US administration officials continued to say that options other than economic sanctions would be considered against Tehran
But the succession of domestic protests, and spiralling violence in the West Bank, is threatening to overwhelm Netanyahu’s wider foreign policy goals. He has so far visited Germany and Italy to discuss the Iran crisis.
UK politicians called on Sunak not to roll out the red carpet for Netanyahu. The chair of the foreign affairs select committee, Alicia Kearns, warned of the risk of a third intifada, adding she was not sure that Netanyahu coming to Britain now was a wise move.
“Israel has many friends in parliament and people here are used to defending it, but we may be moving to a different place. If the constitutional conflict deepens, criticism of the Israeli government will become much more mainstream.”
She added that new Israeli government policies were causing major unease. She said: “We don’t want to see ministers suggesting that Jordan doesn’t exist, or the expansion of West Bank settlements.”
The Liberal Democrat group of MPs issued a letter to Sunak saying his invitation risks sending a signal that the UK is supportive of Israel’s actions and urging the prime minister to challenge the threat to judicial independence.
There is also deep frustration among some Arab diplomats at what they see as a British business-as-usual approach to an Israeli government they claim is different in character to any of its predecessors, a fact they feel the British are failing to acknowledge. It is being contrasted with the more robust stance being taken by the Biden administration
The anger, in part, stems from the UK signing a roadmap of friendship with Israel, marking out plans for closer bilateral ties until 2030. The document signed with Israel’s foreign minister, Eli Cohen, made no reference to a two-state solution for the Palestinian issue.
The Palestinian ambassador to the UK, Husam Zomlot, described the roadmap and Netanyahu’s visit as a profound step backwards for the chances of peace based on a two-state outcome. The 2030 agreements, he said, “represents an abdication of the UK’s responsibilities under international law and the UK’s unique responsibility for the Palestinian issue”.
He said in the context of quickening settlement development, a spike in settler terrorism, and avowedly racist remarks being made by members of the Neyanyau’s government, the UK was “sending precisely the wrong message at the wrong time” by rewarding Israel with expanded trade technology and security ties.

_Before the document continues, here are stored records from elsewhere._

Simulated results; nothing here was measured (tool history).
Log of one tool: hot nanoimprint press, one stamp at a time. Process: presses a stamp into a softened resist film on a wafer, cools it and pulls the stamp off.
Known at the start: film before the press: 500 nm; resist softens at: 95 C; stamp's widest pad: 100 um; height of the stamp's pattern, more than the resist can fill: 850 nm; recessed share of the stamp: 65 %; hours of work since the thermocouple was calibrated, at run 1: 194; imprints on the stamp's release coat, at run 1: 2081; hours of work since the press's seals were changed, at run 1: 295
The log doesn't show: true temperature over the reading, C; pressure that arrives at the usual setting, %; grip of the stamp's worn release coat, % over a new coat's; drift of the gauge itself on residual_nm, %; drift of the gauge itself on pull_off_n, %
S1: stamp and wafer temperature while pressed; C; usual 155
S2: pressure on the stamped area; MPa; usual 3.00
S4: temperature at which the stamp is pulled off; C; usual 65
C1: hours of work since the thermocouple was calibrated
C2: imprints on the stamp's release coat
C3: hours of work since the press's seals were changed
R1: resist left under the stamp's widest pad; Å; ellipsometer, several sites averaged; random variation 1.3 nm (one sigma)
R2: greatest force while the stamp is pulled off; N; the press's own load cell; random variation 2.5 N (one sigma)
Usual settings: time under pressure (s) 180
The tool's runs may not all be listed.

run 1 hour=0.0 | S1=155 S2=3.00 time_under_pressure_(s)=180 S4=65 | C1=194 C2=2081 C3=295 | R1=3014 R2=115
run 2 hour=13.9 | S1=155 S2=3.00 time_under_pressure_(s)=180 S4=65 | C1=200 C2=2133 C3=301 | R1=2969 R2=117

The Jordanian foreign minister, Ayman Safadi, who met the UK foreign secretary, James Cleverly, on Wednesday, has been infuriated by the claims of Israel’s far-right finance minister, Bezalel Smotrich, who said there was no such thing as Palestinian people. Jordan summoned the Israeli ambassador in Amman on Monday to warn him that his remarks constituted racist and extremist behaviour that violates international norms.
Safadi followed up his protests in a phone call on Thursday with the European Union foreign policy chief Josep Borrel, warning the Israeli government must reject “the reckless and disgusting remarks” of its finance minister. He said: “Nothing including coalition politics justifies silence on this behaviour. Appeasing such radicalism is a danger to us all.”
His remarks reflect anger that some western governments are fearful of intervening in case it destabilises Israeli politics further.